# My husband just built me my dream bike!



## trailbound (May 26, 2009)

I am hijacking his username to do this, but I think he won't mind!

He put up with me and helped me make the many, many decisions needed when it comes to building a custom bike - it was kind of stressful! With his help I now have a super sweet bike that I am really looking forward to riding & racing!

Maybe I'll see some of you ladies out of the trails!
Beth


----------



## kinsler (Sep 13, 2011)

*Workbench build*

Nice build... no bike builds from the boyfriend, but he did build me this- he finally got sick of all my tools laying around the garage!


----------



## trailbound (May 26, 2009)

That's cool! Bike support in any way is good with me! Way better than the cramped little room we use in the basement!


----------



## KAriadne (Sep 14, 2011)

Beautiful bike, and I love the flower pot to stand it on--great idea!

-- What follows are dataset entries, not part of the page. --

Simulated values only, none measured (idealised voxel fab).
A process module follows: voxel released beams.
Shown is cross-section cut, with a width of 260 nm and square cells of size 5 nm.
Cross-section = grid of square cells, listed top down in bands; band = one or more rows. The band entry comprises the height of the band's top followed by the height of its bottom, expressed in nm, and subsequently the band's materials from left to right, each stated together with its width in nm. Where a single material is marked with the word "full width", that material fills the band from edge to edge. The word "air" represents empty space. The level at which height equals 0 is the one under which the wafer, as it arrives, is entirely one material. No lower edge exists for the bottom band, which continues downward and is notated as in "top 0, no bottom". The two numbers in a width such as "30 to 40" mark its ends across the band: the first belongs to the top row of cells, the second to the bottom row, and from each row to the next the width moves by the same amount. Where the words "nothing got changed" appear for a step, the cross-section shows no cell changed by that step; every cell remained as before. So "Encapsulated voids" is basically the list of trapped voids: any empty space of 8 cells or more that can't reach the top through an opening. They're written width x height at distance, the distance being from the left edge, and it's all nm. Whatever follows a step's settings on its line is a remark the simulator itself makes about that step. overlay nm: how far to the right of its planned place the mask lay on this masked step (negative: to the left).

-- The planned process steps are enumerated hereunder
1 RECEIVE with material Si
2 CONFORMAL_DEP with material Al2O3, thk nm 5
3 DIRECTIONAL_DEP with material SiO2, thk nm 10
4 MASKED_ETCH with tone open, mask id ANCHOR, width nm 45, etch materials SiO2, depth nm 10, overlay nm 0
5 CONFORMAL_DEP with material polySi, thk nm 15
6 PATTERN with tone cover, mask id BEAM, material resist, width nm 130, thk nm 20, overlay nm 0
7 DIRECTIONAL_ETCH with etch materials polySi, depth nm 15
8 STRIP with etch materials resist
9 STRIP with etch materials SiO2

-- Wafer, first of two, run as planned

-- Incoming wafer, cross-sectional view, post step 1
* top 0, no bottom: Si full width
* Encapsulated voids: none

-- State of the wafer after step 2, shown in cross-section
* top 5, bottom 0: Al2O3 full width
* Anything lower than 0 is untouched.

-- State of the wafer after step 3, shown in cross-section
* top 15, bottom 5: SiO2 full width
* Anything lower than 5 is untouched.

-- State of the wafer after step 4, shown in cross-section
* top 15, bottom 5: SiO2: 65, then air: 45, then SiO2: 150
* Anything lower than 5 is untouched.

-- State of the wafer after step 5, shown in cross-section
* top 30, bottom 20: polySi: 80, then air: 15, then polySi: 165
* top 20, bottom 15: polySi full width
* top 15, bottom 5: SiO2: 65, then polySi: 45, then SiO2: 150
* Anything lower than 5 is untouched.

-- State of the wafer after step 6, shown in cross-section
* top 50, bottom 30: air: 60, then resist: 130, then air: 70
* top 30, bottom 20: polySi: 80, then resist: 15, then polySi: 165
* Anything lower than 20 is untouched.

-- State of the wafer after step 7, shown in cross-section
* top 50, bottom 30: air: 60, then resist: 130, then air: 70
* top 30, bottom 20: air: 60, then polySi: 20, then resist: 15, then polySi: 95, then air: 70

My husband neither built me a bike nor a workbench, but he does all the wrenching on my bike that I'm not yet comfortable with (a rapidly moving line) and tells me each new scar on my knees is sexy! LOL


----------



## miatagal96 (Jul 5, 2005)

Sweet bike and nice workshop!


----------



## archaeofreak (May 4, 2012)

Wow I wish I had that workshop for my bf!


----------



## rydbyk (Oct 13, 2009)

One of the best looking builds/bikes I have seen in a long time.. well done!

May I suggest a white cable housing at the rear der. cable (small/subtle) to pull in the color of the fork..ha..:thumbsup:


----------



## Overboost (May 1, 2012)

Get that chainstay some protection stat! Beautiful build.


----------